High Court Madras High Court

M/S.Aksol Chemicals Private vs The Tamilnadu Electricity Board on 8 December, 2010

Madras High Court
M/S.Aksol Chemicals Private vs The Tamilnadu Electricity Board on 8 December, 2010
       

  

  

 
 
 In the High Court of Judicature at Madras

Dated : 08.12.2010

Coram :

The Honourable Mr.Justice K.MOHAN RAM

CIVIL REVISION PETITION (PD)NO.1171 OF 2007


M/s.Aksol Chemicals Private
Limited, rep.by its Executive
Director Mr.R.Jaishankar
								...Petitioner
Vs
1.The Tamilnadu Electricity Board
   rep.by its Executive Engineer, 
   Operation and Maintenance
   Ranipet.

2.The Junior Engineer, Tamilnadu
   Electricity Board, Operation and
   Maintenance, SIDCO, Ranipet.

3.The Assistant Accounts Officer
   Revenue Branch, Tamilnadu
   Electricity Board, Office of the
   Executive Engineer, Operation
   and Maintenance, Ranipet.
								...Respondents

	PETITION under Article 227 of The Constitution of India to set aside the order dated 29.12.2006 made in OS.No.56 of 2006 on the file of the District Munsif Court, Ranipet. 

		For Petitioner : Mr.N.S.Sivakumar
		For Respondents : Mr.N.Muthusamy
O R D E R

The petitioner in the above civil revision petition filed a suit in OS.No.56 of 2006 on the file of the District Munsif Court, Ranipet against the respondents herein for a declaration declaring the electricity bill of the plaintiff company dated 25.3.2006 issued by the defendants as illegal, null and void so far as it relates to the arrears of S.C.No.146 and for a consequential permanent injunction restraining the defendants, their men, agents, servants and subordinates from disconnecting the schedule mentioned service connection of the plaintiff pursuant to the above said bill.

2. The case of the petitioner in the plaint is that the plaintiff company is carrying on a chemical industry at their factory. The second defendant issued a notice dated 6.3.2006 to one Mr.A.Murugesan, one of the Directors of the plaintiff company calling upon him to pay a sum of Rs.86,020/- towards monthly minimum shortfall amount pertaining to S.C.No.146 owned by M/s.Crescent Paper Industries at No.74, SIDCO Industrial Estate, Ranipet within seven days, failing which, the same will be added in S.C.No.146 of M/s.Aksol Chemicals Private Limited the plaintiff . The third defendant included the above said amount due from M/s.Crescent Paper Industries in the bill of M/s.Aksol Chemicals Private Limited dated 25.3.2006. The said action of the third defendant was challenged on the ground that simply because one of the Directors of the plaintiff company is also one of the partners in M/s.Crescent Paper Industries, the electricity bill payable by M/s.Crescent Paper Industries cannot be fastened on the plaintiff company. Therefore, the aforesaid reliefs have been sought for.

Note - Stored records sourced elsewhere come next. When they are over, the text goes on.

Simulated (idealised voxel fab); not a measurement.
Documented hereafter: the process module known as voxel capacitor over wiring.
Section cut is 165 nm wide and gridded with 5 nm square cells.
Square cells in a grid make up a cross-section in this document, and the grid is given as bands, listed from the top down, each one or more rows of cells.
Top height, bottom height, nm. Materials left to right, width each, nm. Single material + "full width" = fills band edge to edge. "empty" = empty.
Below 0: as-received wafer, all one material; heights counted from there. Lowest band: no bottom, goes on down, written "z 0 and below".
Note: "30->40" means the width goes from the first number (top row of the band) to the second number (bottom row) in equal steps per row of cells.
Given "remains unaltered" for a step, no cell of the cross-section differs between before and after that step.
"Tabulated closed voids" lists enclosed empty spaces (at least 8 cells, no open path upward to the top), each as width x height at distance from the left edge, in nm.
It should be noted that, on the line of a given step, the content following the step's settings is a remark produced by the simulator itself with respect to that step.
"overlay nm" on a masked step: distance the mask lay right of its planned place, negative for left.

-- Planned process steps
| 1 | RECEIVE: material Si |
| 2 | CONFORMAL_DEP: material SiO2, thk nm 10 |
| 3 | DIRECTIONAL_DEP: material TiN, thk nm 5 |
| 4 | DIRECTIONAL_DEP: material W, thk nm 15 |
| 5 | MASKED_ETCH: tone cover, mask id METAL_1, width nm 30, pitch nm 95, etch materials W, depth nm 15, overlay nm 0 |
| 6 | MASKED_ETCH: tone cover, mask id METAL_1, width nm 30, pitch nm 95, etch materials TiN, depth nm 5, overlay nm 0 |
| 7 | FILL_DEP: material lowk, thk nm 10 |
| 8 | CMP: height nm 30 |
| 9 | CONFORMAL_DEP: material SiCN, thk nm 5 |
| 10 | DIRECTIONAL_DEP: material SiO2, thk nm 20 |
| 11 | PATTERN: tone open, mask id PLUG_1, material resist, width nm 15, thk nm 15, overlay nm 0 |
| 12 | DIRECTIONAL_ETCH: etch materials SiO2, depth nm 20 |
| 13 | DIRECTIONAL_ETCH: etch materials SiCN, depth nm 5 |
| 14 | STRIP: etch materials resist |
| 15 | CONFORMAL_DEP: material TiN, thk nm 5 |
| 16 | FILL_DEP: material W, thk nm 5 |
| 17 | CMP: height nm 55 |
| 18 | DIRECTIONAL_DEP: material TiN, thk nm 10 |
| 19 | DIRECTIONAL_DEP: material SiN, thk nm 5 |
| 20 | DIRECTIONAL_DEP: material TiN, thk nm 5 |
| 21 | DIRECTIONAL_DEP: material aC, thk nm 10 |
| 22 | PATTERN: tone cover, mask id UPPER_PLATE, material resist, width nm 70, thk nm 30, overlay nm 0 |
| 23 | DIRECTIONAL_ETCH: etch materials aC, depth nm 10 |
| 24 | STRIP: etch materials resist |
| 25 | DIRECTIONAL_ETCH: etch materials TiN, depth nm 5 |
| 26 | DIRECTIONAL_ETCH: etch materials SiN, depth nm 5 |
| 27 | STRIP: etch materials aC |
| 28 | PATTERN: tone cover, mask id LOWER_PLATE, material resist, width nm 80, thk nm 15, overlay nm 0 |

3. The said suit has been valued under Section 25(d) of the Tamilnadu Court Fees and Suits Valuation Act at Rs.1,000/- for declaratory relief and the plaintiff paid a Court fee of Rs.75.50 Ps. As far as the relief of permanent injunction is concerned, under Section 27(c) of the said Act, the suit has been valued at Rs.1,000/- and the plaintiff paid a Court fee of Rs.75.50 Ps. However, since the learned District Munsif was of the view that the object of filing of the suit is to avoid payment of the electricity charges in a sum of Rs.1,00,896/- due under the bill dated 25.3.2006, a direction was given to the plaintiff to pay ad valorem court fee on Rs.1,00,896/-. For arriving at the said conclusion, the learned District Munsif placed reliance on the decision in the case of Solaiammal Vs. Rajarathinam (reported in 2003 (3) MLJ 632). Being aggrieved by that, the above civil revision petition has been filed.

4. Heard both.

5. Mr.N.S.Sivakumar, learned counsel for the petitioner submitted that the decision rendered in 2003 (3) MLJ 632 (cited supra) has no relevance to the facts of this case. Placing reliance on the following decisions :

“i. Messers Selvakumar Rice and Oil Mills, Salem by its Partner R.S.Gunasekaran (reported in 1987 (I) MLJ 32); and
ii. Smt.S.B.Hussain, M/s.Bilal Hussain & Co. Vs. The Assistant Accounts Officer, Revenue Unit, TNEB, Vaniambadi, Tirupattur and Others (1993 (2) MLJ 142),”

learned counsel submitted that the ad valorem Court fee need not be paid and the court fee paid under Section 25(d) of the said Act is correct.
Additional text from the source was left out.